You asked: “Do students need to be out of the resource room by 9th grade in order to go to college?” I’m confused about this question.
A “resource room” is simply a classroom where kids with disabilities get specialized instruction to meet their unique needs, delivered (hopefully) by teachers who are trained in research based methods.
Why would receiving instruction in a resource room affect a student’s ability to go to college?
I learned more about this situation – and found the question framed a different way.
If a student is in special education and the LRE is in Resource Math, will this impact the student’s ability to attend college? I’ve heard a student needs to be “out of the Resource Room” and in the general education program by the time they reach the 9th grade if they want to go to college. Is this true?
No. I don’t think colleges care about where a student is educated. They want to know if the students has mastered the knowledge and skills necessary for college. I don’t think information about where the student is educated is on the transcripts sent to colleges.
I believe OCR ruled that schools cannot include information about whether a student has a disability on transcripts. Colleges are more likely to look at what he has learned. Some colleges have excellent programs for students who received special education services and market their programs to students with disabilities.
Other colleges have stopped using standardized tests like the SAT for college admission.
It’s a different world!
4 year colleges have certain requirements that need to be met to be accepted, college prep math is one of them, the resource room does not offer the level of classes to be eligible to enter a four year college, the student will have to enter the junior college route and then transfer to a 4 year college.

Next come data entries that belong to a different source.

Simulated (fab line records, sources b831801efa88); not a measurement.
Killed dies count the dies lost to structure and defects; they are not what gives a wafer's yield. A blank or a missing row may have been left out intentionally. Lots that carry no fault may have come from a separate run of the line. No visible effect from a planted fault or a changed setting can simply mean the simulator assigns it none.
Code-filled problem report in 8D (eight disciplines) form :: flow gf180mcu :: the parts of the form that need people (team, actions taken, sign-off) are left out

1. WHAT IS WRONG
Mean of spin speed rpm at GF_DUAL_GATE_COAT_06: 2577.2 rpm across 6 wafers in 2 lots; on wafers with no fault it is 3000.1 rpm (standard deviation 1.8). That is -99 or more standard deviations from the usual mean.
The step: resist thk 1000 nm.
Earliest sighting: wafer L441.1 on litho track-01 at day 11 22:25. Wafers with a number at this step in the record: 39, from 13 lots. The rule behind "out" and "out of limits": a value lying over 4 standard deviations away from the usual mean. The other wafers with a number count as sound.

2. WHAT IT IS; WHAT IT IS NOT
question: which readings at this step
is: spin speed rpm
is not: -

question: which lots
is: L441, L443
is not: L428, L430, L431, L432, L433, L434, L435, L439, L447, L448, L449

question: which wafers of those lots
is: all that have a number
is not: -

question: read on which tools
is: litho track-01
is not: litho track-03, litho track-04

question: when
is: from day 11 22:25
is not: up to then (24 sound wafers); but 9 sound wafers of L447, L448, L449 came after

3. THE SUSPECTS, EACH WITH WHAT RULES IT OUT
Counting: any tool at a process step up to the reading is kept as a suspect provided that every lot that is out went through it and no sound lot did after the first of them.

This question may be a variation of a situation going on in Texas. The state and colleges are concerned about how many high school graduates (with & without disabilities) are not prepared academically for college. There are several types of HS graduation plans, each having more difficult criteria. The legislature passed a law saying that students graduating under the minimum graduation criteria will not be able to enroll in public 4 year colleges. Such students can go to junior colleges & later could be accepted by 4 year colleges.
I have no idea if this is going on in other states, but it could be. Or perhaps the person asking the question lives in TX.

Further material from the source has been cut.